How do I get there? What can I do to change things, how do I wrap my mind around food not being my companion. How do I stay focused beyond the next event where food is the focus. I need answers and I hoped that writing all this down and posting it for the world to read would help but at this moment I still don't know the answer. I want to feel good, I want to want to eat healthy, I want to want to exercise. I remember what it felt like to go shopping and find clothes that I liked that fit right, yet it didn't last long. When I got to that place the "maintenance" was forgotten. It became easier and easier to slide back into old habits and end up right back where I started from...fat and lazy. I don't want to be "that me" anymore. And, yet, I can't seem to find the way to change and its frustrating. The struggle and the battle is exhausting and when I get tired and frustrated....I EAT. I find myself lately not even being hungry yet eating out of boredom yet not having the energy to get up and do anything. Even my house is suffering because of the downward spiral into food being my first and last thoughts of every moment.

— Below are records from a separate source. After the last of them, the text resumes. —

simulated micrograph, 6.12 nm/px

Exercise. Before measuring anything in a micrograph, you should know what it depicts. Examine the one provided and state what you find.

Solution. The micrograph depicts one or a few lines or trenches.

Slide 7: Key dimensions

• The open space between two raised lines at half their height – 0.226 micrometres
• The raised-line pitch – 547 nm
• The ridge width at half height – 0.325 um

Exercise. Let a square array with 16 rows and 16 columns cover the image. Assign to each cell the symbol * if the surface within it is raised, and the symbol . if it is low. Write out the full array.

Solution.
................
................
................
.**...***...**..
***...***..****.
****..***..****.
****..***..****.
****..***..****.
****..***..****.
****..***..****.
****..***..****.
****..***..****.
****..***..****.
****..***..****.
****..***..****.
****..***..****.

I will be praying and seeking God again to help me find a way to overcome and triumph over this longtime enemy. If only I could walk away from it completely. I quit smoking many years ago because I could walk away, but with food it is a necessity to sustaining life. Maybe that is why liquid diets work so well, you drink for sustenance and live your life. Yet, I know that can't last forever and then you still have to learn to exist with food as part of your life again during the maintenance phase.

My birthday is this coming Monday, my goal has not changed, I desire to be Fabulous by Forty, I will have a solution and will see change by my 40th birthday which is just over 1 year away, keep reading, keep praying and I need all the encouragement you have to offer as I begin again the journey in the right direction.

My doctor told me in September that 1/4 of the battle is not giving up, even when you are down as long as its on your mind and you still have a conscience regarding your weight and health you are 25% better off than the ones who just don't care. So caring and wanting to change do count for something. I am determined and therefore I will find a way to WIN and have the VICTORY. Thanks for being out there and loving me beyond my quirks. God bless you all.

2 comments:

Braxton's Mommy said...

Robin, I am behind you all the way and support you 100%I know you can do this because I am doing it!! You are my inpiration and you have to keep going in the right direction because I need you to for me!! I need you to inspire me and make me want to do just as well as you!! Keep your head up and put all this behind you and look forward with a new day and start fresh!! We CAN and WILL do this TOGETHER!!! Praying for you and thinking about you!!!

Penny said...

Every word you said was as if I was saying it myself. I understand and wish I had wonderful words of encouragement, yet I feel like such a failure myself that I don't know what to say or do to even help myself. I will continue to pray for you in your journey.